If you’ve been staying on top of artificial intelligence news lately, you may know that the games of chess and Go were two of the grand challenges for AI. But do you know what the equivalent is for robotics? It’s table tennis. Just think about how the game requires razor sharp perception and movement, a tall order for a machine.
As entertaining as human vs. robot games can be, what they actually demonstrate is much more important. They test the technology’s readiness for practical applications in the real world—like self-driving cars that can navigate around unexpected people in a street.
Though we used to think of robots as clunky machines for repetitive factory tasks, a slew of new technologies are making robots faster, stronger, cheaper, and even perceptive, so that they can understand and engage with their surrounding environments. Consider Boston Dynamic’s Atlas Robot, which can walk through snow, move boxes, endure a hefty blow with a hockey stick by an aggressive colleague, and even regain its feet when knocked down. Not too long ago, such tasks were unthinkable for a robot.
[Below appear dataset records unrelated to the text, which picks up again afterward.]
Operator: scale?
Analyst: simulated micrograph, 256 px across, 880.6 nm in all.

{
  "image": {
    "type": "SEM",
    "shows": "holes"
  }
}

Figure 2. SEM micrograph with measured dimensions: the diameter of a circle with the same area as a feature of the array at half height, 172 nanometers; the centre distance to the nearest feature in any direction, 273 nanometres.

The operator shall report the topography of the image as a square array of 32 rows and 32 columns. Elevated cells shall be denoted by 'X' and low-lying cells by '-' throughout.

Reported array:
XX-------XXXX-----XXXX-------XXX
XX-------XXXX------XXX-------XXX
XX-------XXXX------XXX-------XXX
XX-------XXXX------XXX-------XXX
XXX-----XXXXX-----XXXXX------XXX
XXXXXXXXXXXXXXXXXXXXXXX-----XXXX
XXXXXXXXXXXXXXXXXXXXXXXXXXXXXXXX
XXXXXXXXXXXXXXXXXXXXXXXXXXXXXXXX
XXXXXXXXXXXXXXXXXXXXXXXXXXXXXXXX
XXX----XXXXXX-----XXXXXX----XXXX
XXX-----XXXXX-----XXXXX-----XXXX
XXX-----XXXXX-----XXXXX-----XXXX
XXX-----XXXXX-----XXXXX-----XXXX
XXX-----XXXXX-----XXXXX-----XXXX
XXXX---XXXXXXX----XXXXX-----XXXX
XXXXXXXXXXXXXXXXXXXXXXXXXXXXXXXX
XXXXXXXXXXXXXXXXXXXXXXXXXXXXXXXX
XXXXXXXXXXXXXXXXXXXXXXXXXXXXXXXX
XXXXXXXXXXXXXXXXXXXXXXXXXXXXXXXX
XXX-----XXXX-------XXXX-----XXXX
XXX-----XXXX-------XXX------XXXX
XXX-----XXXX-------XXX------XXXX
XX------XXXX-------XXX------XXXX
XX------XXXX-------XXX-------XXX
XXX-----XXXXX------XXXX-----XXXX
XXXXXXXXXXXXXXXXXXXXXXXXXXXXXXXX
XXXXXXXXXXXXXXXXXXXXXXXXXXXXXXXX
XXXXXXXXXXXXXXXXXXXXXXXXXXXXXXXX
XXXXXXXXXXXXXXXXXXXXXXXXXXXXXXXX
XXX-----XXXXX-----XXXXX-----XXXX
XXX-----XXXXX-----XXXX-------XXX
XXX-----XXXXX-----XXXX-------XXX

At the Exponential Manufacturing conference, robotics expert and director of Columbia University’s Creative Machine Labs, Hod Lipson, examined five exponential trends shaping and accelerating the future of the robotics industry.
1. Improvements in Power
Power is indispensable for robotic systems, so improved power—whether better battery storage or greater efficiency—is a massive exponential driver in robotics. Lipson explained, “Devices now use less power, and can store more power per kilogram. It’s creating a doubling [of the] exponential trend in power use.”
Computers used in robots are faster, cheaper, and more energy efficient than ever before. For example, microprocessors in machine motors generate significantly more power-per-unit (Watts) than their previous generations.
2. New Materials
New materials have the potential to change how robots are built as well as which tasks they can perform. Soft robotics has already been shown to be successful for developing robots for aquatic environments.
Recently, a team of scientists developed a muscle-like material stronger than human muscle yet soft enough to be easily carved and manipulated. These kinds of new materials are being developed for prosthetics, but could be used to develop new robotic designs previously not possible.
3. Advances in Computing
Computing devices are becoming smaller, easier to use, cheaper, and more accessible. “A one gigahertz computer is now $35,” said Lipson. “You can use it to do almost anything, and they’re becoming smaller and smaller.” As the technology becomes cheaper, it’s also entering the hands of younger generations. Students in middle school are now building robots that, only a few years ago, were considered PhD worthy—and universities are struggling to keep up.
Additionally, the DIY revolution is breaking down price barriers in traditional manufacturing. Manufacturing machines that once cost tens of thousands of dollars are now funded on Kickstarter for a fraction of the price. Priced at less than $2,000, Makerarm raised nearly half a million dollars and is the first complete digital fabrication robotic arm that mounts to a desktop.
4. Robotics Manufacturing
With new technologies like 3D printing, the speed of manufacturing robots is itself accelerating. Companies can 3D print full robots and their parts in condensed production timeframes, and therefore experiment with new designs faster. This allows companies to create more versatile and organic shapes with key features like better strength-to-weight ratio, such as this UAV designed to mimic the wings of insects and bats that can flap and hover.
According to Lipson, 3D printed internal parts such as actuators, muscles, and batteries are also game changing for the industry. “All of these things will allow us to make robots that are not just bolted together parts, but more organic, interesting, and capable systems.”
5. Big Data + Algorithms
Though the robotics industry has had fast computers and sensors for some time, it lacked the right algorithms to make sense of all of the data being accumulated. But times have changed.
“The artificial intelligence that’s behind the scenes is allowing us to endow robots with the ability to see and understand what is happening around them,” said Lipson.
In addition, advanced machine learning algorithms are enabling robots to be more autonomous and able to respond and adapt to complex, organic situations—a challenging prospect for robots relying on human programming. This opens up a slew of opportunities for manufacturing facilities, which are filled with unstructured environments that require quick, adaptive responses.
What do these developments mean for the future of manufacturing?
Lipson envisioned that together these five exponential trends could transform manufacturing plants entirely. Imagine a factory that isn’t operated by individual robots, but by one cloud-connected system, where all machines are constantly communicating, learning, and growing as a single fluid system—a system that could learn to simulate scenarios and autonomously recover from malfunction.
“What one robot knows, it will share with all of the other robots,” said Lipson. “Manufacturing robots doing inspection and working in factories will gain the experience of a thousand lifetimes, and this accelerated learning will compound all the previous trends.”